He is a very challenging kind of person to spend any time with, lately he constantly texts me wanting to get together, as I had time off over Christmas, and now having worked a full week now (ie. tomorrow some time)...

He is hard to spend any amount of time with, at least for me, just the way he talks about things, if that makes sense... I really don't want to get together with him tomorrow, I can just say no and tell a "white lie" that I'm busy and made plans, I also really don't like slotting people into a specific time because then it limits the freedom of my random wandering ways... I certainly don't want this to become a consistent pattern for every weekend, maybe do it once... And I'm watching my budget right now as I had a lean Christmas with no work and need to pad up my bank account again...
 
"Hey, hope you had a good Xmas. I've had a really busy time, ended up spending a lot, and then also back to work playing catchup this week. So I think I'm just going to get a few jobs done around the house and then have a quiet one. If I do get out it'll be slotted in between doing some jobs, and so don't want to arrange anything only to let you down at short notice. "
 
I had a friend like this. We got along quite well for about 15 years but as he got in to his late 70s he started becoming more petulant and more demanding and I found him more and more difficult to cope with. Just a few years ago we had a bit of an argument over nothing and he didn't want to talk to me any more. I was quite happy with that situation and didn't bother to try and patch things up.
 
Maybe the thoughts of his own mortality has crept in and he is trying to enjoy the time he has left? Don't know. People are difficult puzzles to figure out and deal with. Which is why I like solitude. :)
 
I have a friend who used to go hiking with me. As he got older, he started to get obsessive about things. One thing was a gigantic grave and memorial database he was working on. That wasn't a problem just a bit boring. Then he started getting into bizarre political conspiracy theories.

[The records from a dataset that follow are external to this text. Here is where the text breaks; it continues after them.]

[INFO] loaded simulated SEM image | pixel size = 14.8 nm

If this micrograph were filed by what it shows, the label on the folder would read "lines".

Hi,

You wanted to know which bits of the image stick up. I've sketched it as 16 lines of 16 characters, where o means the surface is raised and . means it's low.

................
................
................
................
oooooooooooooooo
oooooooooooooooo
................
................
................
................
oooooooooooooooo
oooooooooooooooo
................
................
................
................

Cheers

Now, all the information I see is apparently getting filtered through a grand CIA/Big Business/Progressive media conspiracy. My conclusions are invalid because only his "alt. right" sources know the real truth and have the courage to reveal it. And once in a while Fox News. He doesn't just believe this, he gets obnoxious about it.

Didn't used to be this way. He was just a kind of mellow libertarian kind of guy, live and let live. Worked in support for a company that sold "head hunter" software. Liked to play board games, liked to hike, and didn't even care if I was nude. Now we've got to be careful about inviting him over because he can go ballistic and ruin things. Sad, because he's married to my wife's cousin, who I count as a good friend. She's why I met my wife.

I don't know if age is whittling away at the brain's rational centers or having nothing going on in his life since he quit working. Not having any structure at all in life is not good for one.